Something About Productions

Epstein Theatre, Liverpool

June 18-19, 2022; 2 hrs

(also King's Hall, Ilkley, July 8; Theatre Royal, St Helens, Feb 24, 2023. The show can also be seen at the Edinburgh fringe festival, August 4-18)


Daniel Taylor, and band, and shoulder brace, in Something About George - the George Harrison Story. All pics: David Munn Photography
Daniel Taylor, and band, and shoulder brace, inSomething About George - the George Harrison Story. All pics: David Munn Photography


There's certainly something about sitting in the Epstein Theatre in Liverpool (named after the manager himself) in a crowd of Beatles fans waiting to see this George Harrison story on stage.

For a start, no-one is ever more than a step away from having known someone who knew him, and many a semi-private anecdote circles the room about Harrison. "George, of course, hated tribute bands and once had to step in to show the Bootleg Beatles how it was done." "Did you know the sizeable donation he gave to save a local landmark, just because someone asked him to?" A picture builds of a private but kind and certainly generous man with more inclination toward spirituality than fame. This is a nostalgic and joyous occasion, "in Liverpool", as Carol Ann Duffy once put it, "which cannot say goodbye".

The show itself is more a celebration concert with narration from the ever-ready Daniel Taylor, whose recent shoulder injury we related here. But the show must go on, and go on it did, though Taylor was unable to embody George as fully as he clearly wanted to with a guitar performance.

Despite the unfortunate musical castration, Taylor's professionalism was valiant. His left hand slung to his side, he hid any discomfort with good-hand tambourine shaking, performative rock distortions in song where we were never quite sure whether or not they were hiding the pain. His inability to lean forward to bow at the end revealed that they probably were.
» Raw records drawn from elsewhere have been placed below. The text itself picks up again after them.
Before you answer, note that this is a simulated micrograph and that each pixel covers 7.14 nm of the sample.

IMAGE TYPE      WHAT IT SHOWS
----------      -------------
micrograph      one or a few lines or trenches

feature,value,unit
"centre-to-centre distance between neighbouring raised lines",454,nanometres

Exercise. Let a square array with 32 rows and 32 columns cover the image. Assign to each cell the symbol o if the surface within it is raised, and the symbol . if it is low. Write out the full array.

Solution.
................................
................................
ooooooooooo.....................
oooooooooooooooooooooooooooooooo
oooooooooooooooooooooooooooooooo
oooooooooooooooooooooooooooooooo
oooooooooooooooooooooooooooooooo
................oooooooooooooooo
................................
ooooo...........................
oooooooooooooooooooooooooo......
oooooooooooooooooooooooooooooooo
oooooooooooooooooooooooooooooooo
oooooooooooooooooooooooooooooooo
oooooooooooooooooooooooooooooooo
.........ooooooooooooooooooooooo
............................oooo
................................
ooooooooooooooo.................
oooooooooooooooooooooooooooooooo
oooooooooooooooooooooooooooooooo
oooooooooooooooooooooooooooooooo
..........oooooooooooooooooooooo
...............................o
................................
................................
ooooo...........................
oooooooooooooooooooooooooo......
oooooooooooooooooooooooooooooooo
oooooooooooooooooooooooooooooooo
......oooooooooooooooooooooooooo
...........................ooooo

We could be picky about the need to read from stands, the occasional tuning issues with, to be fair, a large number of guitars on stage. Dramaturgically, the first half ended abruptly, and the second half should have started with a musical bang.

But ultimately we came for the stories and the songs. And in among an extended back-catalogue there were some corkers. My Sweet Lord was a triumph. And the tale of George's response, when criticised for entwining the Hare Krishna Hindu call to prayer with the Christian Halleluia, being that they were "quite the same thing", left me almost tearful.

Taylor chose not to imitate George's voice in song, but did a slightly brasher version of Something and a repurposed Here Comes the Sun, toning it down again for Dark Sweet Lady. All Things Must Pass was truly beautiful, and the show culminated in a unique version of While My Guitar Gently Weeps. And why not, since, George, by all local accounts, hated tribute bands.

Guitarist Jonny Darnell deserves a mention for stepping in to fill the Taylor's guitar gap, and Callum MacMillan's drums were steady, balanced and stylistic. But it was the weeping guitar of Jon Fellowes and the expert keys of Jordan Alexander, with truly beautiful backing vocals from both, that kept the musical ship sailing. Perhaps a future version of the show might incorporate the iconic sitar, and give us more of the psychedelia and Eastern spiritualism in the music that we heard about in the narrative. But all things considered, right now that seems like a big ask.

Something About George is one for the aficionados, the Liverpudlians and the music fans. An intimate show for everyone who loved George, and who loves music played live.